Earthdrawn Skies (CD Review)

by Karl Nehring

Hildegard von Bingen: Columba aspexit (arr. Alex Fortes); Eleanor Alberga: String Quartet No. 1; Komitas Vardapet: Armenian Folk Songs (arr. Sergei Aslamazian) - Yergink Ampel A (It’s Cloudy); Haprpan (Festive Song); Shoushigi (For Shoushing); Echmiadzni Bar (Dance from Echmiadznin); Kaqavik (The Partridge); Sibelius: String Quartet in D minor Op. 56, “Voces Intimae.” Aizuri Quartet (Emma Frucht and Miho Saegusa violins; Ayane Kozasa, viola; Karen Ouzounian, cello). Azica ACD-71359 

Having never heard of the Aizuri Quartet before receiving this disc for review, I was not quite sure what to expect. The program seemed to be a bit unusual, too, what with music from Hildegard, Komitas, and Sibelius – familiar names, but not ones I would have expected to find together on the same program – plus a quartet from a composer whose name was unfamiliar to me, Eleanor Alberga. Opening the booklet that came with the CD, I found these words of explanation from Aizuri’s cellist, Karen Ouzounian: “Earthdrawn Skies explores deep connections between humankind and the natural world through the distinct lenses of four composers forging personal relationships with the soil and the stars. These works by Hildegard von Bingen, Eleanor Alberga, Komitas Vardepet and Jean Sibelius are rooted in a sense of tradition and connection to the land, even as the composers seek something beyond their reach: an understanding of God, the physics of the cosmos, homeland, happiness. The music on this album draws from the earth as it reaches upward and outward. these composers share an impulse to understand the sky, the heavens, the larger things in life. This is music we have kept returning to as a quartet, as it speaks to us in deeply personal ways. We cherish playing this music together, and we hope it resonates as much with you as it does with us.”

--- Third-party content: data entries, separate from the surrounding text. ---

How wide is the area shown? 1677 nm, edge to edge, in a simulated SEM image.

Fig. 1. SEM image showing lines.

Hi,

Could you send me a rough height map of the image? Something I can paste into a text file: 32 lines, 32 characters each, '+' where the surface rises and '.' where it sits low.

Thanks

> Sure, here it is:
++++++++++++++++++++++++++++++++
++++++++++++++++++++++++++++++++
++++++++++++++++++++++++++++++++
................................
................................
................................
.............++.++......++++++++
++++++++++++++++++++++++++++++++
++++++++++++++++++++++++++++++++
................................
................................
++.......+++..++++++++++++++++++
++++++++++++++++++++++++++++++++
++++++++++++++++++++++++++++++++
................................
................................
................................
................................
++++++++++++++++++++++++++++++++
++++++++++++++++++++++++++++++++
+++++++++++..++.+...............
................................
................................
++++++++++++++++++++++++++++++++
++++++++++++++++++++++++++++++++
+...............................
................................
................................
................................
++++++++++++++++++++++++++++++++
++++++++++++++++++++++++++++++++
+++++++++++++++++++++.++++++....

The opening piece by Hildegard von Bingen (1098-1179) is an unusual choice for a string quartet in that rather than highlight the interplay among the four members, with the first and second violins swapping melodic lines in the upper registers while engaging in interplay with the darker tones of the viola and cello, weaving in and out of each other’s lines, the four players are bound tightly together. "The four of us have often talked about ‘singing through our instruments’ and how the quartet is one organism," remarks violinist Miho Saegusa. "Alex Fortes's arrangement of Hildegard's Columba aspexit presented us with a unique and challenging question, one we were excited to explore: how can we truly become one voice?" It’s an unusual sonority for a string quartet, but one that draws the listener in. What an effective way to begin an album!

Next on the docket is the three-movement String Quartet No. 1 by Eleanor Alberga (b.1949), a Jamaican-born composer who lives and works in the UK. From the very first measures of the first movement it is clearly a work that in tone and texture stands in contrast from the Bingen that preceded it. The pace is frantic, the mood more abstract. The overall pattern is the familiar fast-slow-fast, the engaging second movement (the highlight of the piece, designated Expressivo, with wonder and yearning) being followed by the more frenetic finale, with its sharper rhythms and pizzicato passages (it is designated Frantically driven yet playful). It sounds like one of those pieces that would be especially rewarding to see performed live, observing the interactions of the four players.

Then comes another shift in pace and mood with the five brief (none over three minutes) folk songs by the Armenian Komitas Vardapet (1869-1935), usually known simply as “Komitas,” an Armenian musicologist, composer, music teacher, choir director, priest (thus the “Vardapet,”), whose actual given name was Soghomon Gevorki Soghomonyan. He is considered the father of Armenian classical music. These folk songs are lively and charming, enjoyable to hear as well as to play. "The music of Komitas gave us a sense of our roots, our homes and lands from which we were displaced, the contours and nuances of our language, the warmth and sorrow and ebullience of our families, a link between those who perished and those who are living," writes Ouzounian of the album's link to her Armenian heritage.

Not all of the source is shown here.